If you run the above code you'll see clearly when the issue occurs. When the this pointer of the base class(/struct) is different from the this pointer of the derived class(/struct) you're going to run into this problem. In the sample above, struct a and b don't have vtables. structs c and d do have vtables. Thus an a or b pointer to a c or d object instance will be fixed up to account for the vtable. If you pass this a or b pointer to delete it will crash due to the address being invalid to the heap's free routine.
If you plan to delete derived instances which have vtables from base class pointers, you need to ensure the base class has a vtable. One way to do that is to add a virtual destructor, which you might want anyway to properly clean up resources.
when you need to call derived class destructor from base class. you need to declare virtual base class destructor in base class.
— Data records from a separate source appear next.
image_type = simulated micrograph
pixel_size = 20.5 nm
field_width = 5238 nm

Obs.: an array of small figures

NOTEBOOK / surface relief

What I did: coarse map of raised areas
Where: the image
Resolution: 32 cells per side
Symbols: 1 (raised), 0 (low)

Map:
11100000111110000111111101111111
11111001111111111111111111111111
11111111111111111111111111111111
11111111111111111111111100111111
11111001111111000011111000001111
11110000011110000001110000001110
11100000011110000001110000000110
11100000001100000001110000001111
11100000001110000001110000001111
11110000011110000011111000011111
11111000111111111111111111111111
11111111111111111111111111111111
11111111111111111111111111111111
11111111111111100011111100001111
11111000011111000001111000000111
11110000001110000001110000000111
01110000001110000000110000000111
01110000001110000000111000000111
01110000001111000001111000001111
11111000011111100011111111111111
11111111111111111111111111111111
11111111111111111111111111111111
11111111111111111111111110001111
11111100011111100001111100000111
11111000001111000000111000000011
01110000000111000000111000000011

I propose this: If a class or struct is not final, you should define virtual destructor for it.
I know this looks like an excessively vigilant overkill to become a rule of thumb. But, it is the only way to be sure that someone deriving from your class won't have UB when deleting with base pointer.
Scott Meyers' recommendation in Effective C++ quoted below is good but not enough to be sure.
if a class has any virtual function, it should have a virtual
destructor, and that classes not designed to be base classes or not
designed to be used polymorphically should not declare virtual
destructors.
For example, in the program below, base class B does not have any virtual functions, so according to Meyer, you don't need to write a virtual destructor. However, you have UB below, if you don't:
#include <iostream>
struct A
{
~A()
{
std::cout << "A::~A()" << std::endl;
}
};
struct B
{
};
struct C : public B
{
A a;
};
int main(int argc, char *argv[])
{
B *b = new C;
delete b; // UB, and won't print "A::~A()"
return 0;
}
I think most answers here miss the point, with the exception of the accepted one, which is a good thing. However, let me add one more with a different view on the issue: You need a virtual destructor if you want to polymorphically delete instances of this class.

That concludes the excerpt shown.